The main branch of the Sudbury Public Library has decided to deal with a small number of disruptive individuals by banning all teenagers from their facility during weekdays, according to a Sudbury Star article.
The background is that a small number of young people have been, in the words of manager of libraries and heritage resources Claire Zuliani, "quite disruptive. They have little respect for our property and our staff. To the point where some of our staff are afraid to come to work."
Okay, fair enough, that needs to be dealt with somehow, though I think reports about fear of youth, who often get unfairly stigmatized as dangerous, should be examined with a bit of a critical eye. And as Sudbury Secondary student Kyle Chapados is quoted as saying, "But it's not fair to the rest. How many were really causing these problems? There seems like there could be a better way of dealing with it than just banning all students."
Exactly. An individual is a problem? Ban them from the library for a year, then. But, no, Zuliani insists on using rhetoric based in youth as a class being a problem. For instance, she says, "We've had kids break into cars." Do you know that it is these same kids who have been disruptive inside? Has someone been charged and convicted? If so, how is a ban going to convey something that conviction for breaking into the car has not done? If not, how do you know it was a kid? Or are you just assuming that it is a young person? She even uses the inflammatory language of "take back our library," again keeping in mind this is used in the context of all youth being banned from the place during certain hours. Lovely.
Apparently, youth who are using the library in ways of which management approves will be allowed back in at some point, but it is unclear when or under what conditions. The people who will be most affected by this will, of course, be the vast majority of young people who use the library space in non-disruptive ways. The article says that Zuliani expects that the ban will teach young people some respect, which is ridiculous. It will probably teach the handful of people who have been disruptive very little, and it will teach the rest that libraries hate teenagers, or maybe that public space is not meant for youth. Which are just great lessons for our public libraries to be teaching.

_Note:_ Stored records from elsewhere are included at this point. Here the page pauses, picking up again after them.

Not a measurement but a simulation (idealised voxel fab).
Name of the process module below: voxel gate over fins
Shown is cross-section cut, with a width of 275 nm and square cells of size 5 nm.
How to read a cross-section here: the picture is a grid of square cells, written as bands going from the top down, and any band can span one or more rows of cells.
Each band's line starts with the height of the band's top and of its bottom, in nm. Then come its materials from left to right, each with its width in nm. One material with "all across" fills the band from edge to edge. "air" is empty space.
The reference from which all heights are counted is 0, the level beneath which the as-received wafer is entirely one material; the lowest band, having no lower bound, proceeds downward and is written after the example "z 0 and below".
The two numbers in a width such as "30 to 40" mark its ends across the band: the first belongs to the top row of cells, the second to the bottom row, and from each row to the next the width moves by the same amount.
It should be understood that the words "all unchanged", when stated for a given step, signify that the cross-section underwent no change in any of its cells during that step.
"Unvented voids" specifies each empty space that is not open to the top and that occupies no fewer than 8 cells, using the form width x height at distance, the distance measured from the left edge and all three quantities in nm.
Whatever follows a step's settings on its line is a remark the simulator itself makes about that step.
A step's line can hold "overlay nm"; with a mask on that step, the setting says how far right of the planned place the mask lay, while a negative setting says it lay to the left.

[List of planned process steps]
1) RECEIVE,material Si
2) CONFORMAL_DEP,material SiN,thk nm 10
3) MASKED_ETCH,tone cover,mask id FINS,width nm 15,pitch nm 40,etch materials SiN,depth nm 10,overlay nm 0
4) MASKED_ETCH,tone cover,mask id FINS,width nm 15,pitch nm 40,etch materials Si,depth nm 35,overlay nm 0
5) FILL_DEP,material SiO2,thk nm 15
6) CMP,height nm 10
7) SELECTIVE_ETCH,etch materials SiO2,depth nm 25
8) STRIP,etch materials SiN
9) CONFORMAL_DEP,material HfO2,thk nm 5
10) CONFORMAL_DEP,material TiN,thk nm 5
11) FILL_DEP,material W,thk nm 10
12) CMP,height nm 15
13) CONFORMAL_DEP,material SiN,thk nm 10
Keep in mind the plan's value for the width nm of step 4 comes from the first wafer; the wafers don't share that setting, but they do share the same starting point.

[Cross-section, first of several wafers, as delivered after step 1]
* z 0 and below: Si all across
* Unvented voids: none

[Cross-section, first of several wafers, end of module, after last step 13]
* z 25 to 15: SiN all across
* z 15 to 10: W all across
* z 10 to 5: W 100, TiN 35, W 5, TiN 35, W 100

I think it would be great if a group of youth were to address this by taking some direct action. Get a group together, both teenagers and older folks. Go in to the public library en masse, sit down silently and start reading. Be polite, follow whatever code of conduct they have, but refuse to leave. Have someone fax the media just as your group is entering the library. Have supporters outside with signs saying things like, "Youth are not the problem" and "It's my library too," and have spokespeople outside to deal with the media when they show up.
And if you need some help figuring out the logistics, I know some people who have some experience with that sort of thing.